Act 10’s Impact on Liberal Interest Groups

What an odd story to be on the front page of JSOnline.

The Greater Wisconsin Committee, the liberal group backing Kloppenburg, spent less than half of what it did on her behalf in her unsuccessful 2011 bid for a court seat, with opponents spending several times more in this race. Greater Wisconsin put up its TV ads only eight days before the election won by Justice Rebecca Bradley, while an independent group started running ads on Bradley’s behalf just over two months before the election.

Is that a sign that the left in Wisconsin is losing its financial resources? For years, Democrats have been predicting that Gov. Scott Walker’s repeal of most collective bargaining for public sector workers would dry up some labor funding for liberal candidates.

The answer is maybe, maybe not, say players on both sides of the state’s polarized political divide.

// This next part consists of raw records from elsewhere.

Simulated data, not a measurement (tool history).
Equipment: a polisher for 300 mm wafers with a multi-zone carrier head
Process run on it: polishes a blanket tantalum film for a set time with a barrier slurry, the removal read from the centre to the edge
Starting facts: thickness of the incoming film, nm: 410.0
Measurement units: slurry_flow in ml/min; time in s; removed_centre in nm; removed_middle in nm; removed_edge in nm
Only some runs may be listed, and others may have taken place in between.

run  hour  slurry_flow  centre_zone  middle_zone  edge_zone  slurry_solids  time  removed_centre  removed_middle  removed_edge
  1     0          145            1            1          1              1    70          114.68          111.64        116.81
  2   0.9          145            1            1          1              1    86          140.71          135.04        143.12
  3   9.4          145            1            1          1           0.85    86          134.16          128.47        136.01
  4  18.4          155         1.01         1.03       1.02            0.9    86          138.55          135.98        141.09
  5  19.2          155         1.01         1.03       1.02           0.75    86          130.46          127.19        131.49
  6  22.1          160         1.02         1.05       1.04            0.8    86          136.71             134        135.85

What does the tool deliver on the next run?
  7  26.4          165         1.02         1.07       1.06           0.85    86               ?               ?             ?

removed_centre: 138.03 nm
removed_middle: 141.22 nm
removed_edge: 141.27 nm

The story goes on to say… nothing. Essentially, they are private groups that seem to have plenty of money to spend on political races but chose not to spend as much on Kloppenburg. It never really says why, but I suspect it is because Kloppenburg already lost once and is a bad candidate. But the story doesn’t say. So what was the point of the story?

The most interesting part of it comes at the end.

Phil Neuenfeldt, president of the Wisconsin AFL-CIO, also said this election isn’t as simple as groups on the left not having resources. Partly, his side now thinks that pouring money into such races may never have been the best answer, he said.

The union leader pointed to other races Tuesday such as Racine School Board seats where union-backed candidates did well by putting in time at the local level. That local organizing could eventually yield fruit in state races by providing candidates, voter lists and volunteers for those campaigns, he said.

Remember that in Racine we saw the teachers union circulating candidate lists and propaganda on school grounds. If this is the new model for liberal activists, the conservative activists need to match it.


0825, 11 April 2016


  1. Brian

    On your last point, I have always been baffled as to how the school district can use taxpayer dollars to lobby for school referendum a) on state sponsored websites, b) on school grounds in the form of signs, posters, c) can discuss it in the classroom. How is that not blatant politicking using taxpayer resources?

  2. Owen

    It’s the very fine line between “informing” and “advocating.” It is the school district’s responsibility to inform the stakeholders about the details of a referendum so that they can make an informed vote. That’s fine, but sometimes a district takes advantage of that role to paint a very rosy picture of a referendum without openly disclosing negative aspects of the referendum.

    But when it comes to school board elections, I have no idea. I don’t think they should be saying anything about school board elections in school other than telling people when the election is.

  3. Billiam

    Maybe it’s a combination of less money and a, shall we say, less than inspiring candidate?